B. Time and Energy Measurement
TEA-DNN models are deployed automatically on the corresponding device for time and energy measurement in the search process. The measurement method for each device is detailed as below:
• TITAN X GPU A model is launched to run on CIFAR-10 validation subset (5000 images) with a batch size of 100. During the process, power is queried every 20ms using NVIDIA Management Library (NVML) [19] . A typical power curve is displayed in Fig. 4(a) . We use a threshold of 80W to separate the curve into working and idle states. The threshold is decided empirically and we have found that it works well for all models we tested. The inference time is then computed as t 2 − t 1 and energy is computed by integration.
• Jetson TX2 A model is launched to run on CIFAR-10 validation subset with a batch size of 100. During the process, power and the corresponding time stamp are obtained using the Python library provided by [20] . A typical power curve is presented in Fig. 4(b) . The threshold is set to 1W. Inference time and energy are computed similarly as done for TITAN X GPU.
• Movidius NCS We use the profiling tool provided by the Movidius Neural Compute SDK [21] to obtain the inference time. During profiling, a power meter [22] is attached to the NCS to monitor power consumption. The power meter is controlled by the Power-Z software, which enable us to start, stop and output measurement automatically in the search process. A typical power curve recorded by the power meter is shown in Fig. 4(c) .
The threshold is set to 0.45W and energy is computed similarly as done for TITAN X GPU and Jetson TX2. 
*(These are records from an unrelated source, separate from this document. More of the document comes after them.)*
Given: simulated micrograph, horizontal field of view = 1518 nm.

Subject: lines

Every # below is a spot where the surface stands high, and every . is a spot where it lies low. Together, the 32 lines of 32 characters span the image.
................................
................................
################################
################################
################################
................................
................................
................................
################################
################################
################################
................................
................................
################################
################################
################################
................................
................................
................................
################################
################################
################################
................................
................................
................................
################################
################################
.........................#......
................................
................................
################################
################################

V. RESULTS AND DISCUSSIONS
A. Evolution of Pareto Curves
To validate the effectiveness of Bayesian optimization in searching time-energy-accuracy co-optimized DNN models, we compare the Pareto curves found by Bayesian optimization to those from random sampling of network architectures on Movidius NCS in Fig. 5 . Randomly sampled models are generated by selecting inputs and operations for a building block (Section III-B) uniformly at random. We observe that Bayesian optimization is able to explore the search space more effectively in that it has a more spread-out distribution of points (models), and more points seem to lie in the Pareto optimal set. Also, it is able to return better models using fewer function evaluations (sampled models). For instance, after sampling 100 models, Bayesian optimization is able to find a model with an error rate of 22.16% and energy consumption of 2.02J, whereas random sampling can only find a model with much higher error rate (25.88%) at similar energy levels (1.99J); after sampling 300 models, Bayesian optimization finds models that achieve a better trade-off between error rate and energy: a model with an error rate of 23.42% and energy consumption of 1.16J, while the best model found through random sampling has a higher error rate (23.90%) and consumes more energy (1.32J). This clearly demonstrates the effectiveness of Bayesian optimization in searching TEA-DNN models.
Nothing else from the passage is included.